The US Dollar and the Limits of Irresponsibility

Promises, promises.  How many ways can the politicians dream up to spend money that they don’t have?  Perhaps it’s easy when you are the world’s reserve currency, and few argue with taking down IOUs denominated in US Dollars, at least for now.

But there are limits.  When looking at the US Dollar today the markets have kind of a benchmark that they use as their default scenario:

  • Fed funds will not drop below 1.5% at the bottom of this cycle.
  • CPI inflation will not rise above 5% for this cycle.
  • Nominal GDP growth will not drop below 4% for this cycle.
  • The US current account deficit will improve, albeit fitfully.
  •  Total Federal Debt will not grow faster than $600 billion per year.  (you didn’t know it was growing that fast, now did you? 😉 )

Of course, this is just my view, and I could be wrong.  But the US Dollar has gotten trashed, and in order for it to get hit further, the powers that be will have to exceed the current “Limits of Irresponsibility.”  As for the default scenario that I have laid out above, those are key parameters that I think are baked into the current low level of the US Dollar.  Violate those levels, get a lower Dollar.   Get further away from those levels, and dollar could rally.

When I gave my talk to the Society of Actuaries, one of my recurring themes was, “It is wonderful to be the world’s reserve currency.”  Consider especially slide 32, where the weak dollar combined with strong overseas equity markets flattens out the net foreign assets to GDP ratio at near -20%.  We ship our losses overseas, and that isn’t counting all of the subordinated structured product that they bought… yet.
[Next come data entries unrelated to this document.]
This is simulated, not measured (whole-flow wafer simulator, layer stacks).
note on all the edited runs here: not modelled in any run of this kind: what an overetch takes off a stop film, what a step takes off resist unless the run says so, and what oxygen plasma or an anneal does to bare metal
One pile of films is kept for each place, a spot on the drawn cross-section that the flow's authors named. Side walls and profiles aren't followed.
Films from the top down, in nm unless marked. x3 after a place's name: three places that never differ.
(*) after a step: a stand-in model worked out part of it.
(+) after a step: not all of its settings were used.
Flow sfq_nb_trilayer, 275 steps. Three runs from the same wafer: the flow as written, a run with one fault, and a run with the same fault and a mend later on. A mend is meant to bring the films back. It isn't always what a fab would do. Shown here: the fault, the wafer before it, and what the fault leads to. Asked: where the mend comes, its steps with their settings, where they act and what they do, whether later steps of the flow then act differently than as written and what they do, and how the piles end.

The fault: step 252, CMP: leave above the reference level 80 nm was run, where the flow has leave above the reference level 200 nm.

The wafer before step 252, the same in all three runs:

I am not a doom-and-gloomer by nature.  I try to recognize what is wrong, analyze what could be done to ameliorate the situation, and consider what could go right.  I am not an optimist on the US Dollar, though I don’t see how it falls much further from here.  There is room for the US Dollar to rally, if only a few things go less wrong.

In the long run, though, there are imbalances that the US needs to change, and the long run path of the Dollar will rely on those changes.  I believe that the markets embed an improvement in US policies long run; if that fails, we will continue to see the Dollar deteriorate.